🌱 The Grumpy Optimists #171
London Climate Action Recap
Happy Monday. 👋
The last week was London Climate Action Week and it was a very busy one. The irony that it was also set in the midst of a raging heatwave. So hot that a Reform council couldn’t hold a meeting about scrapping net zero, and an event about extreme heat was also cancelled, because of…extreme heat. What I am taking from this week is that people are starting to realise how bad our summers will be over the coming years. It’s not quite optimistic but it is something.
As part of LCAW I also hosted a great event with Zevero. You can read more about that here. Anyway, let’s bring some positivity into your week folks!
👀 News to make you feel good this week
🏔️ First major hydropower projects in Great Britain in 40 years given go-ahead. Ofgem has provisionally greenlit 16 long-duration storage projects, including three pumped-hydro schemes in the Scottish Highlands that will use lochs as giant natural batteries. The last one of these was Dinorwig in Wales back in 1984, so this has been a long time coming. Pumped hydro is unglamorous and brilliant, you pump water uphill when power is cheap, let it fall through turbines when demand peaks.
💭 My thoughts? The bottleneck for renewables was never really generation, it was storage and the willingness to build. Forty years of nothing, then 16 projects at once. These things feel impossible right up until the politics shifts and suddenly everyone’s “getting Britain building again.”
🔌 Renewables just hit 30% of US electricity generation. New data shows renewables supplied a full 30% of US power in the first four months of 2026, up from 27.8% a year earlier, with coal output falling nearly 12%. In April, utility-scale solar capacity overtook wind for the first time, and battery storage capacity jumped 58%. All of this during an administration actively trying to prop up coal.
🛢️ ‘It’s now a no-brainer’: Fortescue says Trump has done more for renewables than anyone in 100 years. The mining giant’s CEO reckons the oil-price chaos triggered by Trump’s war on Iran has made the economics of ditching diesel unanswerable. When filling a pick-up truck goes between $200 to $400 and back in a fortnight, planning around fossil fuels becomes impossible. Fortescue is targeting “real zero” within four years and has 1.1GW of solar under construction in the Pilbara.
💭 My thoughts? I love that the strongest case for renewables now isn’t morality, it’s that fossil fuels are a geopolitical liability you can’t forecast around. When the iron-ore guys are this evangelical about solar, the argument is over.
🏭 US court rejects EPA bid to ease regulations for coal-fired power plants. A federal appeals court knocked back the Trump EPA’s attempt to scrap Biden-era soot pollution limits. The standard the agency wanted to kill was projected to prevent roughly 4,500 premature deaths and 800,000 asthma cases a year. The court left it standing.

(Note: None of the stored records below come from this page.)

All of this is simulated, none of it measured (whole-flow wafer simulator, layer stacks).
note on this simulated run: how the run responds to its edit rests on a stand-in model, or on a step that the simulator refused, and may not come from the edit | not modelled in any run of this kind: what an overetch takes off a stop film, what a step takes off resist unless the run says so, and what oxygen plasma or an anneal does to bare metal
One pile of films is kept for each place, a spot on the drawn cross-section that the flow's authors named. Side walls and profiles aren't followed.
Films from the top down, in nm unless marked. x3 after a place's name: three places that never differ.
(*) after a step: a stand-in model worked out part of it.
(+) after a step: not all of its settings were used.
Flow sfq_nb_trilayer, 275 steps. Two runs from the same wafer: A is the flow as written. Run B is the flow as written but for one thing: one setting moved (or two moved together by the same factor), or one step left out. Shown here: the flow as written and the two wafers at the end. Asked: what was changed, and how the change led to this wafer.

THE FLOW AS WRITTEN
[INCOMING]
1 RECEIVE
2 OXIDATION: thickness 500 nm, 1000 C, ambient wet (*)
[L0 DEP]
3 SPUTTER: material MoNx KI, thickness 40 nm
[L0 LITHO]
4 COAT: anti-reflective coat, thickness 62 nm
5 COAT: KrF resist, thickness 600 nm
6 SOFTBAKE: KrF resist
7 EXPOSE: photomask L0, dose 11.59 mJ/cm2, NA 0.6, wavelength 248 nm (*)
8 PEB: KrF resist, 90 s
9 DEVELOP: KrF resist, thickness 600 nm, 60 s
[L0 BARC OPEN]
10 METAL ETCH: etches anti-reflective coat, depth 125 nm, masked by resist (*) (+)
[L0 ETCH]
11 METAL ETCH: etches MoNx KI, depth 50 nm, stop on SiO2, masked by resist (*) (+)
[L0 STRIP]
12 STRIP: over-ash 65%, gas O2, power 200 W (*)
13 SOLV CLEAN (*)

🚗 UK sales of electric vehicles just overtook petrol cars for the first time. Over the past 12 months, more new EVs were sold in the UK than petrol cars.
🌡️ Reform UK climate debate delayed over extreme heat. A Reform councillor in West Norfolk wanted to scrap the council’s 2021 climate emergency declaration. The debate was postponed because the chamber, which has no air conditioning, was too hot to sit in under an amber heat warning. As one independent councillor put it, the weather had “submitted its own amendment to the motion.”
🐟 Mombasa: key outcomes from the Our Ocean Conference in Kenya. The first Our Ocean Conference held on African soil produced 320 voluntary commitments and a reported $6.4bn in mobilised finance, plus the Mombasa Declaration on fisheries transparency signed by 16 governments, half of them African. More than a third of the world’s marine protected areas trace back to announcements made at this conference over the years.
🐋 Billionaire to invest in ocean protection as UK and US scale back funding. In similar news, Michael Bloomberg has pledged $260m to ocean conservation, much of it aimed at enforcing the High Seas Treaty. We’ve pledged to protect 30% of the oceans by 2030 and we’re currently at 10%, so the gap is enormous.
This week’s episode was written after a very sweaty bike ride and a good few days of exercise. On that note, there will be no The Grumpy Optimists next week as I will be cycling around the hills Girona and plan on switching off for the entire week. A much much needed break.
My music recommendation for the week is Khal!l MY FEET. I think this guy could be a big thing.